How do generic lambdas and templated functions work?
Generic lambdas are a feature introduced in C++14, which allows parameters in a lambda expression to accept and have a type of auto [2]. Such generic lambda expressions are compiled into function objects with a templated operator() method containing the logic provided in the constructed lambda expression [2]. For example, the following defined lambda expression:
auto generic_lambda = [](auto x, auto y) {
return x + y;
};
// Example usage
std::cout << generic_lambda(2,5) << std::endl; // Output: 7
std::cout << generic_lambda(std::string{"hello "}, std::string{"world!"}) << std::endl; // Output: "hello world!"

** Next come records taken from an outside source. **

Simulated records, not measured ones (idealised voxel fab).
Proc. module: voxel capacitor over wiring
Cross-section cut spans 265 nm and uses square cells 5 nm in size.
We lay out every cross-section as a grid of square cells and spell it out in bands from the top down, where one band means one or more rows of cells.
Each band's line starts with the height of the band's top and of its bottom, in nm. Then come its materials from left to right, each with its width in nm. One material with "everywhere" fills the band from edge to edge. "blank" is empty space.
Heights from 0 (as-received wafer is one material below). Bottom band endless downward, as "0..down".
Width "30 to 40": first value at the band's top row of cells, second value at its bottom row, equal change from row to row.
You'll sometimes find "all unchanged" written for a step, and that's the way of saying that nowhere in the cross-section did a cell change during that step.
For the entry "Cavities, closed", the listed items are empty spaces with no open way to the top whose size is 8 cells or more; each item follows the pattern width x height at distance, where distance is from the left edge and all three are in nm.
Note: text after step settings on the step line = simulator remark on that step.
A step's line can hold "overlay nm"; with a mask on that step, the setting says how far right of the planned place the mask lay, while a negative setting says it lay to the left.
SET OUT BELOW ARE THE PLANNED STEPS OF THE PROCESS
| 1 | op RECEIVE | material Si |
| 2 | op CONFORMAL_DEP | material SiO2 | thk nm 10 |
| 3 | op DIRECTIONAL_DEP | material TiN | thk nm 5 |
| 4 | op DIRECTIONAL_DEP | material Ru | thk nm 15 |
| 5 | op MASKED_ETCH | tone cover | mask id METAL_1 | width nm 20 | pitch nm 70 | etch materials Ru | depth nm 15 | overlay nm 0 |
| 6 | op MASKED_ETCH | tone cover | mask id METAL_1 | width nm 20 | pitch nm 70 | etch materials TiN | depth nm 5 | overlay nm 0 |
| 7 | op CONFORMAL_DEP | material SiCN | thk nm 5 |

…will compile into a code-piece looking like this [3]:
struct lambda_x_y {
template <class T0, class T1>
auto operator()(T0 x, T1 y) {
return x + y;
}
};
Thus, lambda expressions compile into structs with an overloaded operator() method, and therefore lambdas are function objects that mimic templated functions. The benefit of generic lambda expressions and templated functions, in general, is the fact that the generated templated operator() methods do not use dynamic dispatch with virtual tables and function pointers to find the correct operator() method instance based on the supplied parameter types. Templated functions utilize a compile-time mechanism where a templated function method is expanded and generated on demand based on the parameter types that have been supplied to the templated function in the original code [4]. After the compiler expands and generates the required functions from the templated function with the desired input and output parameter types, static overload resolution is used to call the correct function [5]. This static overload resolution is possible because functions with the same function name but different parameter types have different underlying symbol names when compiled into machine code; this effect is called name mangling.
Using generic lambdas & templated functions in SYCL
Now that we have found a way to mimic polymorphism in a function-pointer-free way, we can try to write some actual polymorphic code in SYCL!
We can begin by defining two inheritance-free structs, Earth and Mars, with the same function, double distance2sun():
struct Earth {
SYCL_EXTERNAL double distance2sun() {
return 148965302.27;
}
};
struct Mars {
SYCL_EXTERNAL double distance2sun() {
return 228000000.00;
}
}
Note that inheritance-free classes/structs are required so that they can be compiled and used in SYCL; otherwise, we enforce the use of virtual tables, which is prohibited in SYCL.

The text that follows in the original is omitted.